IRIE. You were born and raised in Lisbon, the capital and largest city in Portugal. Was your childhood rooted in music?

Freddy Locks: I start listening to music and attending concerts when I was 11 years old. At the time, heavy metal music was my passion. It was the music I listened to until I was 16/17 years old. That’s when I started listening to punk music and hip-hop. Rage against the Machine was my favorite band.

IRIE. You’re not only a songwriter and singer, you’re also a guitarist. At what age did you discover the guitar? And what prompted you to want to excel at it?

Freddy Locks: My attraction to make music was because of my political attitude. It was the need for me to do something to change the world. That’s why I wanted to do music. I started playing guitar at the age of seventeen because of a visit to a studio with some friends who had a band. I was attracted to the guitar so I bought the cheapest guitar I could find and started playing. I had my first band where I just played guitar in a ‘grind-core band’. We had 3 vocalist and during that time I never even dreamed of being a singer. I just wanted to play guitar, making loud noises and playing as fast as I could. Of course the lyrics and atittude of the band was totally punk and anarchist.

IRIE. In the beginning of your music career, you were part of the punk-rock music scene in Portugal. Is it true that you were committed to the Anarchist movement?

Freddy Locks: Yes, from 1995 until 1998, I was playing in the streets, attending demonstrations and living everyday with anarchist people. I would go to ‘Squats’ and help create new Squats in Lisbon. I would go to meetings, etc… living my days as if they were the last. My neighborhood is famous in Lisbon and Portugal because the most important punk bands came from there. I was basically living close to many punk-rock bands.

IRIE. In 1995, you had a series of experience that changed your life. Can you share those experience with us?

Freddy Locks: It’s hard to relive all that I experience in that year, but I found myself as a person. It was the start of my music playing; the start of my experience in the Anarchist movement; my first trip to London where I attended a special event in Toulouse-France, a 10 days trip with revolutionary people. It was a camping trip organised by ‘4th international youth of Europe’ (Trotskys left wing movement) and this experience along with many others this year changed my life forever.
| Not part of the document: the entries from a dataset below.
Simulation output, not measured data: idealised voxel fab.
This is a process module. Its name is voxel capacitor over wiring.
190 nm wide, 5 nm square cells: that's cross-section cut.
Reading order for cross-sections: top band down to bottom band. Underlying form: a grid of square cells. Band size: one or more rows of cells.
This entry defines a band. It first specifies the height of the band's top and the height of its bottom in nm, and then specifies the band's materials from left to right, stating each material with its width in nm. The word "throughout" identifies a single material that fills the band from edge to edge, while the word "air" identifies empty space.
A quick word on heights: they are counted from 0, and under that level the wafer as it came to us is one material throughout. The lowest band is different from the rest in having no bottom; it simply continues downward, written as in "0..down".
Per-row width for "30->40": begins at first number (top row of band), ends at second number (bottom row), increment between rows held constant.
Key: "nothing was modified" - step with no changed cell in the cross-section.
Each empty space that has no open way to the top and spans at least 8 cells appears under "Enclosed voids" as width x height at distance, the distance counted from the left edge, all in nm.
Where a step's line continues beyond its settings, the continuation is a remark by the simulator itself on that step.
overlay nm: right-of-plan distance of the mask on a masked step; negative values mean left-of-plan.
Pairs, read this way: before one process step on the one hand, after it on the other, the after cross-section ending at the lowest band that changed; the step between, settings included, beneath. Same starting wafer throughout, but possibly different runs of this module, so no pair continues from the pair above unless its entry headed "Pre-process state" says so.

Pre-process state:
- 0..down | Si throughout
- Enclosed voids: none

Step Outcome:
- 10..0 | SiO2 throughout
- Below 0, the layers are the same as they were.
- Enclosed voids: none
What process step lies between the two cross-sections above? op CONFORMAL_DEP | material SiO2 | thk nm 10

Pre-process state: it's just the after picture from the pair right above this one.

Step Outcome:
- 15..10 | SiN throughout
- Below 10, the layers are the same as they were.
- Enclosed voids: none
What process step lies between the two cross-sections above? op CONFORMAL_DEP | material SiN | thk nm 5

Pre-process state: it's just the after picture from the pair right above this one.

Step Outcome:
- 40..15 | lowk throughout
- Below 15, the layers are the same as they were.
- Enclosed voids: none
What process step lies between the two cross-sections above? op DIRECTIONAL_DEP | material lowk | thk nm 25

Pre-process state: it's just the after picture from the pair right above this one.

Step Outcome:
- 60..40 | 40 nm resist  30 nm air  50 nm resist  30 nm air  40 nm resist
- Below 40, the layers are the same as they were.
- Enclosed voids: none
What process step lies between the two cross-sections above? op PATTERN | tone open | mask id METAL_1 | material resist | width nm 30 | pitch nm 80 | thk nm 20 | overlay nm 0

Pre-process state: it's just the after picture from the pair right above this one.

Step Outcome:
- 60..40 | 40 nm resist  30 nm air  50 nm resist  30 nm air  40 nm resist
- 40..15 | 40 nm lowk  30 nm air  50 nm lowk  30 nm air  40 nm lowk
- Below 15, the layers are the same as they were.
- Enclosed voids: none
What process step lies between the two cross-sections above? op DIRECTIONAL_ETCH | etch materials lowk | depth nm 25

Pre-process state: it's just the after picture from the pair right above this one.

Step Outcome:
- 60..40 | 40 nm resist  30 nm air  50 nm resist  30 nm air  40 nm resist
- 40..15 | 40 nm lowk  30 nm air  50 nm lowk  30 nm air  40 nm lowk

IRIE. You began playing reggae music in 1997. After high school, you spent two years traveling and hitchhiking, playing your music everywhere you went. What was that time like for you?

Freddy Locks: It was my own graduation in life, my university, many outstanding experiences. It was my golden years…living each day as the last, developing my consciousness and finding that reggae is my music and my way to find spirituality and share it with other people. During that time in my life, I found my path and learned how to survive in babylon and be an honest freedom fighter. Of course, this was done by suffering much and having much love around.

IRIE. In 2003, you began a solo career, dedicated to roots reggae. Take us back to that time.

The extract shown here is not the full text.